### Constant of Proportionality: How to Solve it?

The relationship between two variables can be expressed as y = kx or y = k/x if both variables are directly or indirectly proportional to one another. In this case, k determines how the two variables are related. It is known as the constant of proportionality.

**What is the Constant of Proportionality?**

A constant of proportionality is the ratio between two proportional quantities. Two varying quantities are said to be in a relation of proportionality when either their ratio or their product yields a constant. Depending on the type of proportion between the two given quantities: direct variation or inverse variation, the constant of proportionality has a different value.
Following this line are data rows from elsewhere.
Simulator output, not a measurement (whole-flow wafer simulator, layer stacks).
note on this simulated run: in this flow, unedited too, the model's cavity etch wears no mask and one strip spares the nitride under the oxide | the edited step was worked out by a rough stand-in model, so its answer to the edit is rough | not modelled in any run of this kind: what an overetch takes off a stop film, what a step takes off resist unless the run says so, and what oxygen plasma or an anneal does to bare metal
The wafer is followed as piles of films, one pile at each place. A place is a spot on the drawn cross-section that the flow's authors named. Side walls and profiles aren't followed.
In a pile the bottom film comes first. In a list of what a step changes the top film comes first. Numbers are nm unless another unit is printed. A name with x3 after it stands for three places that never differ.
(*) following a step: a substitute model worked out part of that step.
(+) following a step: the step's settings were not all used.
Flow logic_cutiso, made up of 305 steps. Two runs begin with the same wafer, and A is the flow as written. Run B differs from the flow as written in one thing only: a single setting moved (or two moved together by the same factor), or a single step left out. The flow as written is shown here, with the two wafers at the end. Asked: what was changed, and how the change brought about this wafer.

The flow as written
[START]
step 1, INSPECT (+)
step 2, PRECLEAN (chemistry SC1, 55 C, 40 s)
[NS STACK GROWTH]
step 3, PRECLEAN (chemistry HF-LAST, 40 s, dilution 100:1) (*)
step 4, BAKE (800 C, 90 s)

**Direct Variation:**The equation for direct proportionality is y = kx, which shows as x increases, y also increases at the same rate. Example: The cost per item(y) is directly related to the number of items(x) purchased, y ∝ x.**Inverse Variation:**The indirect proportionality equation is y = k/x, which indicates that as y increases, x decreases and vice versa. Example: The speed of a moving vehicle (y) inversely varies with the amount of time necessary (x) to cover a certain distance, expressed as y ∝ 1/x

In both cases, k is constant. This constant is referred to as the coefficient of proportionality. The unit rate is also known as this constant.

**Why Do We Use The Constant of Proportionality?**

In mathematics, the constant of proportionality is used to calculate the rate of change.** **We also determine if it is a direct variation or inverse variation that we are dealing with. Let’s say the cost of 2 apples is $20. That means the cost of 1 apple is $10. The constant of proportionality for the price of an apple is 2.

Sitting in front of the Taj Mahal and drawing a picture of it on paper, we should maintain a proportional relationship between the building’s length, height, and width. To accomplish this, we must identify the constant of proportionality. Then we can draw the monument with proportional measurements. For instance, if the height of the dome is 2 meters then in our drawing we can represent the same dome with a height of 2 inches. Similarly, we can draw other parts. In such scenarios, we use the constant of proportionality.

The use of proportional relationships allows one to solve many real-life problems, such as:

- Adjusting a recipe’s ratio of ingredients
- Based on odds and probabilities
- For drafting and architectural purposes
- Calculating price mark-ups
- Discounts on products based on unit rate

**How to Solve The Constant of Proportionality?**

In order to solve our problems, we apply our knowledge of the direct and inverse variations, identify them, and then determine the constant of proportionality.

**Example 1: **Find the constant of proportionality for y=24 and x=3 and y ∝ x.

Solution: Y varies proportionally with x. Y = Kx is the equation of the proportional relationship. Solve for k using the given x and y values.

24 = k (3)

k = 24 ÷ 3 = 8

Therefore, the constant of proportionality is 8.

**Example 2: **It takes four workers three hours to complete the task. When 2 more workers are hired, how long will it take them to complete the work?

**Solution:** Let x1 equal the number of workers in case 1 = 4

x2 = No. of workers in case 2 = 6

y1 = number of hours in case 1 = 3

Number of hours in case 2 = To be found

The completion time will decrease if the number of workers is increased. We find that the number of workers is inversely proportional to the time taken, (y1 = k/x1) ⇒ 3 = k / 4⇒ k = 12

Again, to find the number of hours, (y2 = k/x2) ⇒ y2 = 12/6 = 2 hours.

**FAQs**

**Q: What is the Constant of Proportionality called by another name?**

A: The unit rate is another name for the constant of proportionality in mathematics.

**Q: What is the Constant of Proportionality in a graph?**

A: In a graph, the straight line that passes through the origin is the constant of proportionality.

**Q: Why do we Use the Constant of Proportionality?**

A: We use the constant of proportionality in mathematics to determine the nature of proportionality, whether it is the direct proportion or indirect proportion. The constant of proportionality aids in solving equations involving ratios and proportions.

**Q: The constant of proportionality of 12/6 is what?**

A: In direct proportionality, we use k=y/x to find the constant of proportionality. If y = 12 and x = 6, then k = 12/6 = 2.